Let the internal machinations begin!
Did I say my last name when I introduced myself, I silently wonder? Maybe, given my appearance, they thought I said McNamara, not Nakamura. (This is a common mistake people make when meeting me, and understandable. I’m half Irish, with not a drop of Japanese in my blood.) What if they ask for my card? They’ll see my name. And then they’ll know. Avoid. Business. Cards.
I try to keep my journalistic relationships pretty clean; Introducing complicating and entirely unnecessary elements is something I’m loathe to do. The idea is to keep the stories flowing, not stop them up with speed bumps like, well, like my last name.
A few years ago, when I was just learning to tell stories using different tools, I made my first video.
In it, one man, WWII veteran Craig Marlette, spoke eloquently about his role in the fighting, and of how many people may have died as a direct result of his actions. It’s a poignant, confessional moment and it happens quickly, :50 seconds into the video:
When I met Craig that morning, the first thing I did was introduce myself – first and last names – and give him my business card. I’ve often wondered, thinking back to that day, whether or not hearing my name had anything at all to do with the emotions that poured out of him that morning. I wince at the thought.
Meeting Craig and the other men of the USS Dunlap meant the world to me. I loved them – admittedly a Don Juan kind of love, simultaneously genuine and fleeting – and I loved every minute of telling their stories.
Same for some years prior, when I stood on Omaha Beach and watched in awe as men, whose stories of D-Day I knew intimately, stood in tears on the same shore they washed up on, seasick and terrified, fifty years prior. They hadn’t set foot on that beach since the day of the historic maneuver and likely never would again. Not one second of the experience was lost on me. I’ll never forget it.

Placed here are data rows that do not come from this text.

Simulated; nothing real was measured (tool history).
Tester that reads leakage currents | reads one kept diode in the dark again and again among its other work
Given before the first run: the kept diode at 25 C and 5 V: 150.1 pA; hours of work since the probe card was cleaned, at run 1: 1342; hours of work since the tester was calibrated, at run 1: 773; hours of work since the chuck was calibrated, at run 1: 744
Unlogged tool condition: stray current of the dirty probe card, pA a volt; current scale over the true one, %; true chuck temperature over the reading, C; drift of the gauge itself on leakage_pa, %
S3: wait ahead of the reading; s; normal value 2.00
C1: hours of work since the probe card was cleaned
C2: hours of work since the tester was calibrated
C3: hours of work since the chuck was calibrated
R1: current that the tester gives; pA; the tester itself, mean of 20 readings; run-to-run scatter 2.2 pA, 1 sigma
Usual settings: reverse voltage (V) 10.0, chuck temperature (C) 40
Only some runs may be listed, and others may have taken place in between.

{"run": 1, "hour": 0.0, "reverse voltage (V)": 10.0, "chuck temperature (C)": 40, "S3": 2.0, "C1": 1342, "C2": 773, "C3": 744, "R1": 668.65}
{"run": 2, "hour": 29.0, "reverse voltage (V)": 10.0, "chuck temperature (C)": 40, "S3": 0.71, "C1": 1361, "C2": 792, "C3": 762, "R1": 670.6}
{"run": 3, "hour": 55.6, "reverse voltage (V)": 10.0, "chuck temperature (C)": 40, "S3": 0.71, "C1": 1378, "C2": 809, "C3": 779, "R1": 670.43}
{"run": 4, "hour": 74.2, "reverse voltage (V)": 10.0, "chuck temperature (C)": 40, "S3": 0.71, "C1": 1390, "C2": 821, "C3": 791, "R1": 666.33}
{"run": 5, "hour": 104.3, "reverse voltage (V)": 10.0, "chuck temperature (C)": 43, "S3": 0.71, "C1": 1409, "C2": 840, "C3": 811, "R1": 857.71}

I have also listened as my husband – a Japanese national who came to the United States to go to graduate school – shared stories of excruciating pain: being taunted by young men in rural Missouri uttering fake Chinese in his direction. Being told by a veteran, “I bombed your country. I’ll never let you take my picture.” (My husband, Motoya, is a photographer.)
I’m not sure if Wallace Doble, whose Pearl Harbor story I wrote this week, ever got wind of my last name. I introduced myself first name only that day, and set my business card on the table just as I was leaving.
I savored every moment I spent with him that day.
Was I hiding? You could say that.
I prefer to think of it as getting out of the way of the story.